Parallell processing should be activities or workers?

Hey guys,

Sorry if I am question is a bit silly since I only have like 3 months of use with Temporal so I am still fresh. Being said that right now I have like a table with 50k records and each row needs to be processed some data that can take some time. So I decided for each row to initiate a workflow on temporal and process it. But it seems there is some spoil over that data, meaning that data that was being used on workflow-ID-A sometimes is passed into workflow-id-B.

So I am a bit lost in what I am doing wrong. Should I have created one workflow (since this is cronjob) and for each row just create an activity?

Any help would be highly appreciated,
Thanks

Hi @Vitor_Goncalves ,

there are silly questions.

It seems you could implement this procesing the rows in batches.

You can have a workflow with one activity that poll the x first number of rows (let say 100), and them for each row create an activity or child workflow (it dependes if processing each row involve one or more actions/activities) to process each row.

But it seems there is some spoil over that data, meaning that data that was being used on workflow-ID-A sometimes is passed into workflow-id-B.
Processing the rows sequentially will allow you to pass any data from the previous row to the next processor (activity/child workflow)
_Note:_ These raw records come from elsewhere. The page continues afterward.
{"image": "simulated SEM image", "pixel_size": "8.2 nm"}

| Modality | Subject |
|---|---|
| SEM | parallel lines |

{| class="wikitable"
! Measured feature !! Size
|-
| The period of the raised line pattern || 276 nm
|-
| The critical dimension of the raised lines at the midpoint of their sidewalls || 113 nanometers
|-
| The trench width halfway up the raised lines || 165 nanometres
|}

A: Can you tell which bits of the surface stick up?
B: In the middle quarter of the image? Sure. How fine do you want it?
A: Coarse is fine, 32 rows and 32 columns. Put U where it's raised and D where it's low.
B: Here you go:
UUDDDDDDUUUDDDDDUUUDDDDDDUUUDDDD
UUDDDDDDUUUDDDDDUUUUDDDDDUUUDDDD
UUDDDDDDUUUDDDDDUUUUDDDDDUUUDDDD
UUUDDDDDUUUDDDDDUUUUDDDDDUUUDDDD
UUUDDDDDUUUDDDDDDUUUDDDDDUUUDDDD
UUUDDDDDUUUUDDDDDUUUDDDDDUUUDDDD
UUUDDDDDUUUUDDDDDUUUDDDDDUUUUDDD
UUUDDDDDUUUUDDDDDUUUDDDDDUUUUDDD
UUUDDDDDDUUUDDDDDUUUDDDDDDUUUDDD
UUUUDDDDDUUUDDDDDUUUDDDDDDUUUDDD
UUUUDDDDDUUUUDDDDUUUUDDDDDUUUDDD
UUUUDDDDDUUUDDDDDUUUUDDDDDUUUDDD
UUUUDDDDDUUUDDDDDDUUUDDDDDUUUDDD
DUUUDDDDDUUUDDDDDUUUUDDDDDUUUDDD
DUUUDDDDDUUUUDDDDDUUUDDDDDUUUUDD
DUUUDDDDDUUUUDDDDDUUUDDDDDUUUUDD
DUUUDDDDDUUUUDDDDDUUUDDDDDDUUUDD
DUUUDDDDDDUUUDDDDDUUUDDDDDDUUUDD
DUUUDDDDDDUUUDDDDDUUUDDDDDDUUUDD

After processing the first batch, you can invoke continueAsNew pasing the offset to the next workflow run, that will use the offset in the first activity to poll the next x number of rows, and so on.

We have an example in java with different approaches https://github.com/temporalio/samples-java/tree/main/core/src/main/java/io/temporal/samples/batch

Let me know if it helps,
Antonio

Hey @antonio.perez ,

Thank you very much for your help. I will change as you said.

Thanks,
Vitor